June 2010
Features

SHALE ENERGY: Developing the Haynesville—Effects of petrophysical factors on Haynesville fluid flow and production

High geopressure gradient and initial production rates cause an overall rapid decline in production, with first-year decline rates up to 80%.

 


High geopressure gradient and initial production rates cause an overall rapid decline in production, with first-year decline rates up to 80%.

Fred P. Wang and Ursula Hammes, University of Texas at Austin

The Haynesville Shale in North Louisiana and East Texas is a unique North American gas shale play. With a geopressure gradient of more than 0.9 psi/ft and high average porosity ranging from 8% to 14%, it has also become one of the most productive gas shales, with about 2 Bcfd produced from about 440 wells. Because of its high porosity, low connate water saturation and relatively low total organic content (TOC), most free gas is stored in the inorganic mudrock matrix. In addition to natural fractures and high pressure, high calcite and quartz contents, ranging from 14% to 35%, can further enhance the shale’s brittleness.

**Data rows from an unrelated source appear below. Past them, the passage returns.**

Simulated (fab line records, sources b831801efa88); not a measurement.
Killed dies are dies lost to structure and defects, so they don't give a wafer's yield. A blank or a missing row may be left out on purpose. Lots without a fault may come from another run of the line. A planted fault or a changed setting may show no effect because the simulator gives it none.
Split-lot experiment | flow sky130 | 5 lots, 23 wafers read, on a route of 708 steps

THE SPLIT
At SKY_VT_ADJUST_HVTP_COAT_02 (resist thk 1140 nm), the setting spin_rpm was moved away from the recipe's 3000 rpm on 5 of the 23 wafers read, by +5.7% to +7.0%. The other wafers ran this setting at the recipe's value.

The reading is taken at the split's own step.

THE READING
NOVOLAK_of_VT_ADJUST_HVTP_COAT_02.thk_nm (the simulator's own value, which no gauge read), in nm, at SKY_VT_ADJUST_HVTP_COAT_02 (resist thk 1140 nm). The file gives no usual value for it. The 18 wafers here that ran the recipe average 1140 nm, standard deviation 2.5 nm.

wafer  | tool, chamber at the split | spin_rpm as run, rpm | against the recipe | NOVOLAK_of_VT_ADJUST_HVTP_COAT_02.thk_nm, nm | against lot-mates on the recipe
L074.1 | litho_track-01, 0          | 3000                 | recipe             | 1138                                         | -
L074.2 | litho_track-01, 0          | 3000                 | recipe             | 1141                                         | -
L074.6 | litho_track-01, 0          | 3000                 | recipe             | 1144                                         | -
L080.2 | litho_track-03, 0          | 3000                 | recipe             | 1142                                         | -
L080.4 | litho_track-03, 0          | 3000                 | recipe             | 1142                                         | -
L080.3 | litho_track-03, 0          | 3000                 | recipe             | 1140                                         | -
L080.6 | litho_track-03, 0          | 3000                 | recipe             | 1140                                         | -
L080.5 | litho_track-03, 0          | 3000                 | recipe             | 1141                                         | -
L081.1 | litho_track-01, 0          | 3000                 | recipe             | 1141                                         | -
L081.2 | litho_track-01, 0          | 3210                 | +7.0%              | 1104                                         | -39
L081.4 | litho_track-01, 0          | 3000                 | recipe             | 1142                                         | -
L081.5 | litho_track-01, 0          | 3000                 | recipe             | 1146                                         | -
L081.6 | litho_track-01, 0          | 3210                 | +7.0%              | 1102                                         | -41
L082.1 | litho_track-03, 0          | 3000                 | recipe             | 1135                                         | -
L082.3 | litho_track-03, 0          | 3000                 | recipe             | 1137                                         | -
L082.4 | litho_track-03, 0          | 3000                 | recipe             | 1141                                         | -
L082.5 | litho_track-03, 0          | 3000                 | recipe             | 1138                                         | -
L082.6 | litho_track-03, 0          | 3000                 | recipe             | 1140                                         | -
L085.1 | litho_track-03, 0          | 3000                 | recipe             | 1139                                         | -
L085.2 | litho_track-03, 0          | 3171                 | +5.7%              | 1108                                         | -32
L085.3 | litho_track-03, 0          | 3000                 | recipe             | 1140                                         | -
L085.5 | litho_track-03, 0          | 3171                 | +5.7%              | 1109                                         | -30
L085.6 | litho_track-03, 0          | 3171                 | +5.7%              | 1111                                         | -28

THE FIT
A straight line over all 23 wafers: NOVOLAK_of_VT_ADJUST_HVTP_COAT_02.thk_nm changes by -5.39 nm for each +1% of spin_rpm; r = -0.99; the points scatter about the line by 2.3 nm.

One of the unique features of Haynesville production is that significantly less frac water than injected has flowed back during production. The loss of frac water has made water a critical issue in the area. The objectives of this study are to investigate the origin of low connate water saturation and its impacts on fluid flow in the Haynesville Shale.

GEOLOGY

The Upper Jurassic Haynesville Shale is an organic-rich mudstone that was deposited in a partly restricted basin related to a worldwide transgression. It is surrounded by carbonate platforms and islands in the south and west, and by clastic shelves in the north and northeast.1 The Haynesville unconformably overlies carbonates and evaporites of the Smackover, Buckner and Haynesville lime formations and is overlain by the siliciclastic-dominated shales and sandy shales of the Bossier Formation. Structurally influenced by the Cretaceous Sabine uplift and salt tectonics of the North Louisiana and East Texas salt basins, this formation dips from 10,000 ft of depth in the northeast to more than 14,000 ft in the west and south.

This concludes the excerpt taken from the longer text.